Receive Digital Amateur TV from the ISS with Satnogs Client or a Raspberry PI

Goodmorning everyone.
Last week, 20 October in Florence, on the occasion of the gathering of the scout group in Florence, we tried to contact the Space Station (ISS) with astronaut and commander LUCA PARMITANO.
On that occasion I used the SatNOGS rotor stepper motor version with cross yagi antenna 3 VHF elements and ARROW antenna always three elements. The system has naturally traced the orbit perfectly and has done its job, (tested with 100 watts of power in uplink with the Kenwood TS2000) and for this I am very satisfied.

Unfortunately, even if we had been promised, the factual contact did not take place because the astronaut did not then give availability to connect, even if planned well in advance.
On October 24 instead, in Massa Carrara (ITALY) organized by the ARISS School Contact team and the associations of the Versilia radio operators (TUSCANY) and others, the connection with the ISS and Luca Parmitano was successfully carried out,

an event I attended and on that occasion I met the Engineer Fabrizio Carrai of Kayser Italia of Livorno (ITALY).

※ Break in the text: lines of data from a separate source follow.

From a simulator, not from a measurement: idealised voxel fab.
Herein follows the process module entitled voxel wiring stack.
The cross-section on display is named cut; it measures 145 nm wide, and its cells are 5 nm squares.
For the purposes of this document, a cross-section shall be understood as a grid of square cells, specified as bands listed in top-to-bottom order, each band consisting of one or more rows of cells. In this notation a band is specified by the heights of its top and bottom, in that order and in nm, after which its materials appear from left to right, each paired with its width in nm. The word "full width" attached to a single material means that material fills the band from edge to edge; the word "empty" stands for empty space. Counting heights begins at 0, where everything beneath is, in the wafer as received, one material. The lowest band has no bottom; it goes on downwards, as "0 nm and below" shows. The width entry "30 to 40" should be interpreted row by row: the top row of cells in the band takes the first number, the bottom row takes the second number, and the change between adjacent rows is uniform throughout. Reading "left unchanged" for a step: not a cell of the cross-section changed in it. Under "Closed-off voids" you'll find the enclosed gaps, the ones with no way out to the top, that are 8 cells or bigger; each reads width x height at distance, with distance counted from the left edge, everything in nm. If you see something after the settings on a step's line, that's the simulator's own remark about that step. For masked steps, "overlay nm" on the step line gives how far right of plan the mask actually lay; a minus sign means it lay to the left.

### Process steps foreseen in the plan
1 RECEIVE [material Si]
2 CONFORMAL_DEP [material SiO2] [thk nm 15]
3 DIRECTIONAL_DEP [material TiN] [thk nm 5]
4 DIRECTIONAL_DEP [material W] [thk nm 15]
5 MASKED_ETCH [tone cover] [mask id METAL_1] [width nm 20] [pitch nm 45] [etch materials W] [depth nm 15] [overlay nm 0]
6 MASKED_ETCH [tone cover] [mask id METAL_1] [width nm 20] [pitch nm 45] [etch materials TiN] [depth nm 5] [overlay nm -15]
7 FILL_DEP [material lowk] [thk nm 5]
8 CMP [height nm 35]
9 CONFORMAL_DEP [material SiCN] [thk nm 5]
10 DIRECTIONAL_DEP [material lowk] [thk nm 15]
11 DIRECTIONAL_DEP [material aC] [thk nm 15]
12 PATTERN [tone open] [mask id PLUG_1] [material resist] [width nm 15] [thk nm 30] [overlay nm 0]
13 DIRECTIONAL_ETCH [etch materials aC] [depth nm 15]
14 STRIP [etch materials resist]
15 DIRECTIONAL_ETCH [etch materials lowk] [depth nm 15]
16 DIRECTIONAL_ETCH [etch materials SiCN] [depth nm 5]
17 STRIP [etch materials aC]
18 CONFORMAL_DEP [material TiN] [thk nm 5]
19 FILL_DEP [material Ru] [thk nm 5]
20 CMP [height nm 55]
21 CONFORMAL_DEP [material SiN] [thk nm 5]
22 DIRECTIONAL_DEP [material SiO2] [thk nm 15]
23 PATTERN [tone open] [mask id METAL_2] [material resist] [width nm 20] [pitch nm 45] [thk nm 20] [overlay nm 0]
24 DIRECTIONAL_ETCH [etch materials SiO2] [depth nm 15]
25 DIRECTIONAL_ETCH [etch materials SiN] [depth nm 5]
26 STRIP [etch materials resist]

Kayser Italy is primarily involved in the design, development, manufacture and testing of systems and components for scientific and technological research activities on board of space platforms, including the International Space Station (ISS).
In particular, some years ago they built the HAMTV system
http://www.amsat.it/ariss-eu/index.php/columbus/ham-video
https://www.rtl-sdr.com/receiving-digital-amateur-tv-from-the-iss-with-an-rtl-sdr/
System which was then brought on board the ISS and for a while transmitted images to the ground with these parameters
Main characteristics:
Downlink frequencies: 2.422 GHz, 2.437 GHz
Contingency frequencies: 2,369 GHz, 2,395 GHz
DVB-S like signal (without PMT tables)
Symbol rates: 1.3 Ms / s, 2.0 Ms / s
FEC: ½
Video PID = 256
Audio PID = 257
Antennas: ARISS 41 and ARISS 43 antennas patch on the nadir of Columbus
RF radiated power: approximately 10 W EIRP
Ham Video operates with a Canon XF-305 camera.
Currently the HAM-TV system has returned to the earth due to a breakdown, but soon it should return on board again to be reactivated.
Speaking with Fabrizio from Kayser Italia, I explained to him that it would have been nice to be able to directly receive the Ham-TV signal from the ISS with our SatNogs antennas and eventually implement the decoding directly via software using Satnogs Client or an SDR plugin application that uses antennas SatNOGS could be decodable without the need for expensive equipment.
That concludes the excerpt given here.